Reference

dapla_pseudo package

Subpackages

dapla_pseudo.constants module

This module defines constants that are referenced throughout the codebase.

class Env(*values)

Bases: str, Enum

Environment variable keys.

PSEUDO_CLIENT_MAX_TOTAL_PARTITIONS = 'PSEUDO_CLIENT_MAX_TOTAL_PARTITIONS'
PSEUDO_CLIENT_ROWS_PER_PARTITION = 'PSEUDO_CLIENT_ROWS_PER_PARTITION'
PSEUDO_SERVICE_AUTH_TOKEN = 'PSEUDO_SERVICE_AUTH_TOKEN'
PSEUDO_SERVICE_URL = 'PSEUDO_SERVICE_URL'
class MapFailureStrategy(*values)

Bases: str, Enum

UnknownCharacterStrategy defines how encryption/decryption should handle non-alphabet characters.

RETURN_NULL = 'RETURN_NULL'
RETURN_ORIGINAL = 'RETURN_ORIGINAL'
class PredefinedKeys(*values)

Bases: str, Enum

Names of ‘global keys’ that the Dapla Pseudo Service is familiar with.
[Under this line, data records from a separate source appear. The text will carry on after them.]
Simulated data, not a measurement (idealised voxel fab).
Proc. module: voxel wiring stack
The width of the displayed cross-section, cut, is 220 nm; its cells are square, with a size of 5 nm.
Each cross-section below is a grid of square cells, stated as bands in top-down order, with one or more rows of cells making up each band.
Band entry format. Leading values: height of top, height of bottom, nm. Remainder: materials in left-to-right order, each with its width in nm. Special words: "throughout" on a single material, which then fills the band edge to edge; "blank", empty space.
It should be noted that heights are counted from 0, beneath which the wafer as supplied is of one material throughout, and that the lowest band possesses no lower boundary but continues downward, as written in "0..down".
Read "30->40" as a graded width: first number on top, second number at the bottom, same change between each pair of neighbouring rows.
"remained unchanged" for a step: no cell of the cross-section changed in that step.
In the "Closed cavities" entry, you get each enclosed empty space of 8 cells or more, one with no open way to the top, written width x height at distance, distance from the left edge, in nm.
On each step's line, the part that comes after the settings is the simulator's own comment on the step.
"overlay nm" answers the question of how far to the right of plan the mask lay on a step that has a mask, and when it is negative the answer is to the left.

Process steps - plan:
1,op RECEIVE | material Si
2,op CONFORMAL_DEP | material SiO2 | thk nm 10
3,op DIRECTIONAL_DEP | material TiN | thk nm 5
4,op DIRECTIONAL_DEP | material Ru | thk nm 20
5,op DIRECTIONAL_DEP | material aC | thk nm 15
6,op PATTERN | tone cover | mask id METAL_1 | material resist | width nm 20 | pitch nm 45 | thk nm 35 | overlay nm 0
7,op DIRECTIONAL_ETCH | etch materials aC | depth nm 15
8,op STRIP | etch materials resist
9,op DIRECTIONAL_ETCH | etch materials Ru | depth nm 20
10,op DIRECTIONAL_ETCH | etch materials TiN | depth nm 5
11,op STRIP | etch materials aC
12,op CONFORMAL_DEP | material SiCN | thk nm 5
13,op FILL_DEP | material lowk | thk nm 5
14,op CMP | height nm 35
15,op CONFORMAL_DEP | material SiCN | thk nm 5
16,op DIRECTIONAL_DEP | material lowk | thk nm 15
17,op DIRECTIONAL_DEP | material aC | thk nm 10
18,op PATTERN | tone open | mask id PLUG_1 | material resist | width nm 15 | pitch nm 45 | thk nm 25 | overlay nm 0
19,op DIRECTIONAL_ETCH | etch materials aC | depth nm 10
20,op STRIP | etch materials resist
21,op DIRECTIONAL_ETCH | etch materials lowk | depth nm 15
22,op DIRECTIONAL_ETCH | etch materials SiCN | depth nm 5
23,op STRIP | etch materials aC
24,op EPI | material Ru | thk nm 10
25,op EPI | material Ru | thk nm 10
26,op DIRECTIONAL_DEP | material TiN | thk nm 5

PAPIS_COMMON_KEY_1 = 'papis-common-key-1'
SSB_COMMON_KEY_1 = 'ssb-common-key-1'
SSB_COMMON_KEY_2 = 'ssb-common-key-2'
class PseudoFunctionTypes(*values)

Bases: str, Enum

Names of well known pseudo functions.

DAEAD = 'daead'
FF31 = 'ff31'
MAP_SID = 'map-sid-ff31'
REDACT = 'redact'
class PseudoOperation(*values)

Bases: str, Enum

Pseudo operation.

DEPSEUDONYMIZE = 'depseudonymize'
PSEUDONYMIZE = 'pseudonymize'
REPSEUDONYMIZE = 'repseudonymize'
class UnknownCharacterStrategy(*values)

Bases: str, Enum

UnknownCharacterStrategy defines how encryption/decryption should handle non-alphabet characters.

DELETE = 'delete'
FAIL = 'fail'
REDACT = 'redact'
SKIP = 'skip'

dapla_pseudo.exceptions module

Common exceptions for the Dapla Pseudo package.

exception ExtensionNotValidError(message)

Bases: Exception

Exception raised when a file extension is invalid.

Parameters:

message (str)

Return type:

None

exception FileInvalidError(message)

Bases: Exception

Exception raised when a file is in an invalid state.

Parameters:

message (str)

Return type:

None

exception MimetypeNotSupportedError(message)

Bases: Exception

Exception raised when a Mimetype is invalid.

Parameters:

message (str)

Return type:

None

exception NoFileExtensionError(message)

Bases: Exception

Exception raised when a file has no file extension.

Parameters:

message (str)

Return type:

None

dapla_pseudo.models module

The models module contains base classes used by other models.

class APIModel(**data)

Bases: BaseModel

APIModel is a base class for models that are used for communicating with the Dapla Pseudo Service.

It provides configuration for serializing/converting between camelCase (required by the API) and snake_case (used pythonically by this lib). It also provides some good defaults for converting a model to JSON.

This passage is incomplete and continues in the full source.